Deputy McGrath stated, “I believe the correspondence which has been published clearly shows that the ECB strayed into areas of policy which should have been reserved for the democratically elected Government of the State and the EU Commission.
“While the letter demanded Ireland undertake “decisive actions in the areas of fiscal consolidation, structural reforms and financial sector restructuring”, this was already very much underway. As of November 2010, Ireland had already embarked on a very significant fiscal adjustment with approximately half the measures ultimately implemented already taken. It was entirely inappropriate at that stage for the ECB to make its emergency lending to the Irish banks, which itself was designed to stave off a wider Eurozone crisis, contingent on Ireland entering a bailout.
“Following the expiration of original bank guarantee in September 2010, the ECB acted to prevent Ireland from imposing losses on senior bondholders. The ECB was clearly of the view that the Irish state should bear the majority of the cost of the Irish banking sector collapse while preventing losses being imposed on senior bondholders. The threat to cut off liquidity from the Irish banks was in essence a threat to force Ireland out of the Euro. The Government was essentially left with no choice in the matter. I believe this threat was a clear breach of the obligations of the ECB to act in the interests of all the citizens that use the Euro, not least those of Ireland.
“It is imperative now that Mr Trichet agrees to appear at the forthcoming banking inquiry. As Head of the ECB, he was central to the events that unfolded not least the decision not to impose losses on senior bondholders and Ireland entering an EU / IMF programme. His previous statement that “all decisions are taken collectively by all members of the (ECB) Governing Council, and the responsibility of explaining decisions (is) in the hands of national governments” does not address the widespread desire amongst the Irish public for an inquiry that full pursue all facts and question all relevant witnesses.
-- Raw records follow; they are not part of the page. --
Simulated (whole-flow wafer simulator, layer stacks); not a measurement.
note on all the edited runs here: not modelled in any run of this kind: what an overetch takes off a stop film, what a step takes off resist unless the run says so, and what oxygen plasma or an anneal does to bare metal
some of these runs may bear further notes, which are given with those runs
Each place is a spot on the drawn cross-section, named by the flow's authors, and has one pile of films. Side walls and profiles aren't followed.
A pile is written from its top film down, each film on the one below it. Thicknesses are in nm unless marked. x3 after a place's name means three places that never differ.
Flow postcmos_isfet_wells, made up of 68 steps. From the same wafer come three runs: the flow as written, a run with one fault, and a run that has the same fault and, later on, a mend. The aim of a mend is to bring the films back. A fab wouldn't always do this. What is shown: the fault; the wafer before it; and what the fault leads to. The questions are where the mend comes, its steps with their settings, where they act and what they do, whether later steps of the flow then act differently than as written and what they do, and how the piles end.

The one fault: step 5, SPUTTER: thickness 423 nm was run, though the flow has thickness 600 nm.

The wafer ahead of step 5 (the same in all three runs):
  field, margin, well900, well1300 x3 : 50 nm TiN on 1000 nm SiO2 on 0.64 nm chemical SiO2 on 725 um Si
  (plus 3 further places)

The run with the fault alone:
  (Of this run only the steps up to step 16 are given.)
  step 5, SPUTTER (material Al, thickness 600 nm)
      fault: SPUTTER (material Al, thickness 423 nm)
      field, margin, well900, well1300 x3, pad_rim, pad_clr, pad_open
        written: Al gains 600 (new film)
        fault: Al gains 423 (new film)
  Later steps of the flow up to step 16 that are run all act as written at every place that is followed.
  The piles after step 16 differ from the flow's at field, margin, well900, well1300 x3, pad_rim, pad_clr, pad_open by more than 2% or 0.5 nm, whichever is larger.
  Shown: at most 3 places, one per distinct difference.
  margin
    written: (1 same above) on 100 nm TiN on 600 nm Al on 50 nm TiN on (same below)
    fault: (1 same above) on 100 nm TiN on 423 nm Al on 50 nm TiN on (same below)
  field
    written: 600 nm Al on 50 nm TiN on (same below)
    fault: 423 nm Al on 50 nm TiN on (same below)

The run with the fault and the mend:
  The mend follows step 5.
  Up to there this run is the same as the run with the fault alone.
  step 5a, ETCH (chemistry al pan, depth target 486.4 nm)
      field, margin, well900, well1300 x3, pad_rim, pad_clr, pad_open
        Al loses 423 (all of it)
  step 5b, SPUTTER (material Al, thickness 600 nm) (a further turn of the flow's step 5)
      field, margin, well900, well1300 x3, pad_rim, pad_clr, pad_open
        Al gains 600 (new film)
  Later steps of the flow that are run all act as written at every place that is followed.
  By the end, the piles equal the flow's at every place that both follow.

“Today’s revelations also put the issue of the promissory note arrangement and the case for a retrospective recapitalisation of the banks once again in the spotlight. Ireland needs to make it clear to the ECB that we are not going accede to any demand from the ECB that the Irish Central Bank accelerate the sale of the bonds it issued following the promissory note deal. The longer these bonds are held by the Irish Central Bank, the more it reduces the cost of rescuing. There is now an overwhelming moral case for Ireland to be allowed hold these bonds indefinitely and for action to give effect to the June 2012 summit statement on breaking the link between sovereign and bank debt.”